Across the Editor’s Desk: Loving new technology
My farm's little choose-and-cut Christmas tree enterprise is high labor and low tech. My most complicated pieces of equipment are a chain saw and a backpack sprayer. While I tend to the Christmas trees, my farm operator, Lou, handles the corn and soybeans.
Modern corn and soybean production is low labor but increasingly very high tech. When high tech is working right, it is awesome. When it doesn't, it is awesomely frustrating. A time or two Lou could have been the person on this issue's cover. Of no useful assistance to her, I just keep plodding through my tree plantation with my simple tools, while she awaits help after trying everything she can think of to make the technology function right again.

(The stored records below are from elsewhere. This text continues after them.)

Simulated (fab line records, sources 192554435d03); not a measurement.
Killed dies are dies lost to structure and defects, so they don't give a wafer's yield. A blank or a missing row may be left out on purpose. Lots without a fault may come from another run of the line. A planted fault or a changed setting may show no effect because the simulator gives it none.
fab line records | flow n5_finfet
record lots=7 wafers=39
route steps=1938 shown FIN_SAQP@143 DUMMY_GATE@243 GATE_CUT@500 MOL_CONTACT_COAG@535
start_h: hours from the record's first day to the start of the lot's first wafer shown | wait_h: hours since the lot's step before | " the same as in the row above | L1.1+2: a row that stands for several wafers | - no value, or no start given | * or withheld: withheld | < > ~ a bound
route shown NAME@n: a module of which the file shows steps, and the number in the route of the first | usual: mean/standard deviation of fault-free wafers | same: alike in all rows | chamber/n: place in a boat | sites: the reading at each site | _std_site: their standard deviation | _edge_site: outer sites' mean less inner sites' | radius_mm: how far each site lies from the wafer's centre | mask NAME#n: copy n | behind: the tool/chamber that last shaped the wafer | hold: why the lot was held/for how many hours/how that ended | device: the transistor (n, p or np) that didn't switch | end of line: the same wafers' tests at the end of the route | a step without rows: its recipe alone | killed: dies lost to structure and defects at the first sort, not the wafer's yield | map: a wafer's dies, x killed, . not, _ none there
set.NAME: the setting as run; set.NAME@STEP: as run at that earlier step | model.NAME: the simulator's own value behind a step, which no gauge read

Unless you or someone in your operation is highly knowledgeable about technology, you need a trained technician. What you really want is a techie – a term of high respect (awe, actually!) – who is not only highly proficient but also highly enthusiastic about the whole world of technology. A person who perfectly fits that definition is Nick Custer (shown left).
Custer is one of four customer support technicians who cover eight stores to service precision technology for Barker Implement in Iowa. Read more about his work and the rapidly growing need for precision service technicians in dealerships in “Service After The Sale,” beginning on page 32. Search firm AgCareers.com tells Deputy Machinery Editor Laurie Bedord that it expects to have at least 5,000 precision ag-related jobs listed on its site this year.